Haptic Armband allows you to stroke in VR

A new haptic armband allows a user in a virtual reality space to experience the sensation of being stroked.

What may sound like a reasonably small and iterative development could in fact turn out to be a major step forward in the creation of virtual worlds that feel real (as well as looking real).

Developer Heather Culbertson at the University of Southern California Viterbi School of Engineering has created the “haptic” armband to offer the all-important sense of touch.

The prototype is a sleeve that wraps around your forearm with a row of wired small speakers on it, that accurately mimics the sensation of a finger running down the arm.

Cuthbertson and her team are focused on the uses of this type of tech for “social VR” or what she calls “social haptics”.

Culbertson told Venturebeat this month: “We’re trying to create a pleasant sensation on the arm, a soothing, stroking sensation.

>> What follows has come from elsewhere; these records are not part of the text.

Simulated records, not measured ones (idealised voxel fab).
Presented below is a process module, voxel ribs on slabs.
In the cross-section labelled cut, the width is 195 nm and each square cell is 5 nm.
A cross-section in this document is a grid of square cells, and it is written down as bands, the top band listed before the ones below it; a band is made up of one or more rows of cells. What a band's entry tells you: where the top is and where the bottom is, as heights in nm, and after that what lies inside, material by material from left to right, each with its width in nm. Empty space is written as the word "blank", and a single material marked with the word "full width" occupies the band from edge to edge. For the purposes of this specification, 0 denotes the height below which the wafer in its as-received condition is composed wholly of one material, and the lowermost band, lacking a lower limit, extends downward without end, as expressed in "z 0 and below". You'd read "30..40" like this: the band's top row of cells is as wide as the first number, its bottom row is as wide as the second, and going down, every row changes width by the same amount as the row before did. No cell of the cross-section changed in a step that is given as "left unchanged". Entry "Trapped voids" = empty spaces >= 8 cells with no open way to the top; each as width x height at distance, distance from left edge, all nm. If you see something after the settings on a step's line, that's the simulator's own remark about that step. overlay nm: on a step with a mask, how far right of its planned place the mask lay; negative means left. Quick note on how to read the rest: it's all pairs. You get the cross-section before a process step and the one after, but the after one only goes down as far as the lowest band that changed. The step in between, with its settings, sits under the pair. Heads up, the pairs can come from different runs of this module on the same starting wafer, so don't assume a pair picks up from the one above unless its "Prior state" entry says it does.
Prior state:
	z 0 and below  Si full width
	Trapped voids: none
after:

“If you think of haptic devices up until now, they’ve been very—kind of annoying, almost? Buzzing, not feeling very natural. That’s what we focus on in this lab, a way to create hardware and signals that make haptic interactions feel natural, mimicking what you feel in real life.

“With this device, it’s a set of voice coil actuators. These are capable of playing vibration. They’re essentially speakers. We can play vibration through them, but we actually use them to display motion. They move up and down by a couple of millimeters. We use this to create that pleasant stroking sensation on the arm.”

“If you think of Skype or other interactions online, that’s limited to video and audio now. But when we’re interacting face to face, you begin with a handshake. If you’re talking to your family you might have a pat on the back, a sympathetic touch on the arm. We want to convey those very natural, very common social touch interactions. This device is a way to create those stroking sensations, because those are very common in creating and displaying sympathy or sadness or love.

We’re pretty close in terms of ideas for how we could integrate this with currently available games or movies, entertainment.”